Memories of a devastating civil war along ethnic lines have been heightened and fears raised by President Hamid Karzai's bid to reach out to the largely Pashtun Taliban.

July 17, 2010|By Laura King, Los Angeles Times
  • Afghanistan's disastrous civil war in the early 1990s reduced whole swaths of the capital to rubble, leaving scars on the landscape that reconstruction efforts have yet to erase. Afghan boys play cricket inside the ruins of a compound, which use to be home to a timber manufacturing factory in the late '80s, on the western outskirts of Kabul.
Afghanistan's disastrous civil war in the early 1990s reduced whole… (Mauricio Lima, AFP/Getty…)

Reporting from Kabul, Afghanistan — The sunbaked, shell-pocked ruins of west Kabul stand as silent testament to what happened the last time Afghanistan splintered along ethnic lines.

The country's disastrous civil war in the early 1990s — a conflict that killed at least 100,000 people and helped set the stage for the Taliban's rise to power — reduced whole swaths of the capital to rubble, leaving scars on the landscape that reconstruction efforts have yet to erase.

Memories linger too — stirred, these days, by steadily rising ethnic tensions amid President Hamid Karzai's bid to reach out to the Taliban.

Unconvinced of the United States' staying power in Afghanistan, Karzai is seeking a rapprochement with the Taliban movement, with the ultimate goal of drawing it into the political process. But his overtures have raised alarm among those who fear such a result could realign power along ethnic lines.

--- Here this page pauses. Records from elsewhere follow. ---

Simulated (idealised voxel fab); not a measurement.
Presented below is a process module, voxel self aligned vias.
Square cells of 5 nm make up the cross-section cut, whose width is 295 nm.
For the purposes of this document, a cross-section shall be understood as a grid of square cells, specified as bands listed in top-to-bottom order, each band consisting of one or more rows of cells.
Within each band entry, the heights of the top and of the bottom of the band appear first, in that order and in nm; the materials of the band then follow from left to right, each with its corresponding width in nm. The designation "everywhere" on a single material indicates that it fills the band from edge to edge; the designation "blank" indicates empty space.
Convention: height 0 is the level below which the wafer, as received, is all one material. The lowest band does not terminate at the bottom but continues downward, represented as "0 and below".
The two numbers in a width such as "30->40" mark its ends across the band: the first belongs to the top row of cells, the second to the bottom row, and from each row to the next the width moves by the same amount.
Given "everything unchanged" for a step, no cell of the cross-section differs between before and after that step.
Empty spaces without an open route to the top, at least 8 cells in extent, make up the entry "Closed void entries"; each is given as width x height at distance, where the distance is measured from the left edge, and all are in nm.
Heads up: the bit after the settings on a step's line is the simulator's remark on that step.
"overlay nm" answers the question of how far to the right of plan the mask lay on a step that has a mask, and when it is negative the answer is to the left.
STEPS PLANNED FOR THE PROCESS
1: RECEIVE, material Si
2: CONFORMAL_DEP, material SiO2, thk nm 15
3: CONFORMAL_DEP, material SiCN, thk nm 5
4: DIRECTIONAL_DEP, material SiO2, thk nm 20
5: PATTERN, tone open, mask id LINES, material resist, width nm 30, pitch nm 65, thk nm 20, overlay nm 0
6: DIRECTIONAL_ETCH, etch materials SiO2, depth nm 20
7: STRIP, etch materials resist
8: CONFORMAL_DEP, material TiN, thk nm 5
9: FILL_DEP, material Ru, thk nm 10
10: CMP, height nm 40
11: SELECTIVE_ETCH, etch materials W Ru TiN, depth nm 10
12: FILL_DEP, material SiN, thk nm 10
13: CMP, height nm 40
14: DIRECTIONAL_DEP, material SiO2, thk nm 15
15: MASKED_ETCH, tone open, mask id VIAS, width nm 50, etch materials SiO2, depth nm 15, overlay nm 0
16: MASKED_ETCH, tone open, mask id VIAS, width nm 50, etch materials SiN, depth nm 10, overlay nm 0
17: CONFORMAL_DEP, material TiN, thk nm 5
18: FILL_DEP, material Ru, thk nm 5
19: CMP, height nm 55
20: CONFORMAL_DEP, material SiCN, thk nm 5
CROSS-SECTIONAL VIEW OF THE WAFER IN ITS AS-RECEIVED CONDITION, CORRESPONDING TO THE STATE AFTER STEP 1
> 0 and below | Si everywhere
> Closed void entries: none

The Taliban movement is drawn almost solely from Afghanistan's largest ethnic group, the Pashtuns. And leaders of the country's other significant minorities — Tajiks, Uzbeks and Hazaras — are worried they may be left out in the cold as Karzai moves to woo insurgents and consolidate his base of support among fellow Pashtuns.

"I think Karzai feels that his power is not 100% stable anymore, and for that reason, he needs to reach out to the armed opposition," said lawmaker Shukria Barakzai. "That seems to be the motivation."

It is a change in strategy for the Afghan leader who, last summer, sought reelection by trying to forge alliances across the ethnic spectrum. But massive election fraud tainted his victory, and in his weakened state, he has found himself unable to deliver on campaign promises.

Some of those allies are now distancing themselves — or breaking outright with the Afghan leader. This month, the influential Hazara politician Haji Mohammed Mukhaqiq, a onetime backer, delivered a blistering condemnation of Karzai at a rally, calling his presidency illegitimate.

Mukhaqiq's immediate ire was raised by Karzai's inability to push through the confirmation of two Hazara Cabinet nominees. But Hazaras, who were the target of communal massacres during the Taliban's reign, have for months listened with alarm to the president's increasingly conciliatory references to the Taliban as "disaffected brothers."

The Afghan leader has promised to seek talks only with insurgent figures who renounce violence, reject ties to groups such as Al Qaeda and pledge to respect the Afghan Constitution and its enshrinement of principles such as the rights of women.

But Western diplomats question whether those tenets are enforceable in the type of back-channel contacts that have been taking place for at least a year, and it is widely recognized that a Western troop drawdown will probably hinge on movement toward some kind of political settlement with the Taliban.

American influence over Karzai's actions has been weakened by a perception that the U.S.-led military effort is floundering, as exemplified by delays in a much-vaunted effort to reassert government authority in the key southern city of Kandahar, and the abrupt change in command of North Atlantic Treaty Organization forces.

Amid a growing sense of a power structure in flux, ethnic politics have moved to the fore. One pointed recent example was Karzai's ouster of intelligence chief Amrullah Saleh, who was well regarded by the West. Saleh, an ethnic Tajik, had voiced serious qualms about Karzai's courting of the Taliban with measures such as releases of jailed Taliban suspects, a plan that won the endorsement of a peace jirga, or assembly, convened last month.

Those prisoner releases, which have begun, horrified many in Afghanistan's security establishment, who believed that Karzai was granting the insurgents a major concession while getting nothing in return. Moreover, some of those who have walked out the prison gates, or are slated to do so soon, were captured at considerable risk to the lives of Afghan and coalition forces.

Another leading critic of Karzai's reconciliation strategy is Abdullah Abdullah, the former foreign minister who is now the informal leader of the opposition. Abdullah, the second-place vote-getter in August's polling, qualified for a runoff with Karzai, but quit the race in disgust, declaring there was no way the presidential balloting could be conducted fairly.

On Karzai's recent visits to Kandahar, his home province, the president's references to the Taliban had gone well beyond the fraternal, Abdullah said.

"It's not just the language he has used for months about 'disaffected brothers'; now he says, 'Talib-jan,' which is like calling them 'darling,'" said Abdullah, who is half-Pashtun but has a primarily Tajik political identity. "To me, it shows the lack of a sense of direction and vision."